What Goofy USB Devices Have You Found?
pluckyduck asks: "What's the goofiest USB device out there? The links below are by no means an endorsement of the company, just links to goofy USB devices to illustrate my point. The first one is not really a USB device, but a wall adapter in case you want to power your USB Coffee Mug Warmer from a wall outlet (hey, there's a concept!). I believe they also have an auto adapter should you feel the need to run your USB air purifier in the car. The latest PC I bought only has 6 USB ports, I'll need to buy a hub soon!" Yes, they even have USB Massage Balls, as well. Although goofy, some of this stuff could be useful in the right situation. What off the wall USB devices have you found? How might you use some of the devices, that have been listed?

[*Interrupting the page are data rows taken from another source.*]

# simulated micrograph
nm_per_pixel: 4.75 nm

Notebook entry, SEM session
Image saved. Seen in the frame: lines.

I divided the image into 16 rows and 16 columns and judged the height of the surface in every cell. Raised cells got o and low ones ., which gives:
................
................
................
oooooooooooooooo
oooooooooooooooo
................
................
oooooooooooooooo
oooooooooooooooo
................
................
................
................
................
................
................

I only it for massaging my wrist, I swear!
Of my favourite two (which I have), they include a USB based battery recharger so I can recharge the batteries in my logitech RF mouse (sorry, cant find a link) and the USB Mobile Phone Charger.
Now, on the goofy side, nothing beats the PC 12V Cigarette Lighter Panel. Okay, it's not USB but it's still insane. I want one just so I can put a 'non-smoker' button in it.
Robert Anton Wilson
Maybe they could make an external USB model?
A USB Massage Ball sounds pretty dang-dingitty close to a teledildonic. A good STD-free way to share your goofiness! Next: a USB massage, er, tube?
The Hubzilla was always one of my favorites. This one's Firewire, but worth it for a laugh.
"I'll say it again for the logic-impaired." -- Larry Wall.
Surely the USB adapter to let you run your USB coffee warmer on house current is the last thing you'd call an "off the wall" USB product.
...because they go faster....
The Homer Simpson Dot Pal would make comments, such as when the Microsoft Word spellchecker detects a typo.
Anyone else catch that on the USB massage ball page? What kind of philosophy is driving that company, are they good or evil or beyond both?
I Hail our new USB massage ball overlords!
Please, IF I'm at work expecting to relieve myself, "after several pressure-filled hours in your chair..." there better be a god damn local brothel where I can bring a company christmas bonus discount card. Who the fuck do these capitalists think comprise the majority of their technological and scientific workforce? Are we mere slaves to them?